Jesus was highly confrontational. Every aspect of His ministry was filled with confrontation. He confronted individuals’ complacency with sin, their misunderstandings about God, and their attitudes toward each other. He also took every opportunity to confront the corruption of the ruling elite.
One of my favorite vignettes from the New Testament is a confrontation between Jesus and the Pharisees. They wanted Him to silence His followers, who were hailing Him as the Messiah. Jesus refused. “I tell you, if these were silent, the very stones would cry out.”
Jesus then just moved along, no doubt leaving the Pharisees sputtering in anger.
That occurred in the final days before His crucification, but for me it echoes an incident earlier in His ministry. During a different trip to Jerusalem, Jesus healed a man who had been paralyzed for 38 years.
The Gospel of John tells us that this paralytic man lived in a particularly nasty personal torment. Local myth had it that when the waters of the Bethesda pool were disturbed, the first person in would be healed of their malady. While the paralyzed man sat each day near the pool, he had no one to help him move to the water.
The establishment political and religious leaders certainly weren’t going to waste their time helping him.
So Jesus did. Jesus healed the man without making him so much as get his fingertips wet. But when the man picked up his things to leave—he was healed!—the establishment’s shrill response was predictable: Sit down and be quiet. They had their regulations, after all.
For the establishment elite, neither the Sabbath nor the Law was about honoring God and loving their neighbor. The laws and customs around it had become a tool for enriching themselves and enabling their self-decreed importance as cultural regulators.

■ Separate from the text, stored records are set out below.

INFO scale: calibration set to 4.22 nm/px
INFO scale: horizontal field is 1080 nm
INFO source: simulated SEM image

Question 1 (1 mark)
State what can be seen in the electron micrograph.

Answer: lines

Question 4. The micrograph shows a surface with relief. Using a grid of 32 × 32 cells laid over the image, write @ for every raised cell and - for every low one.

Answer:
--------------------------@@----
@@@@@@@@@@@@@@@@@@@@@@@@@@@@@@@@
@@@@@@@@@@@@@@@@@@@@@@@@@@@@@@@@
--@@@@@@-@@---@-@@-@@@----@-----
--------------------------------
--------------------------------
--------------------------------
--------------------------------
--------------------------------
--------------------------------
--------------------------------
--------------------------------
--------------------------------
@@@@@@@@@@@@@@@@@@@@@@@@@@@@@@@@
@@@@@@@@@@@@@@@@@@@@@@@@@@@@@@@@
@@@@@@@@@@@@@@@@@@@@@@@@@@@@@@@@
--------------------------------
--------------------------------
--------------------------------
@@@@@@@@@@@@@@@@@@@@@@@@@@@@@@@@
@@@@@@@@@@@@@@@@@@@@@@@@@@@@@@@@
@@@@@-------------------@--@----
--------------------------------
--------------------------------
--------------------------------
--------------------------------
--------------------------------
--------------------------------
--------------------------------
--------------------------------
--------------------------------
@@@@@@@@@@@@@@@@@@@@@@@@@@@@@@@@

The former paralytic man was having none of it. We’re told he “went away” and told people what Jesus had done for him.
When confronting the self-important establishment and their shrill regulators today, we should follow that healed man’s lead. As citizens in this self-governing republic, we have an obligation to keep moving, loudly proclaiming what is true, no matter how inconvenient it is to those in power.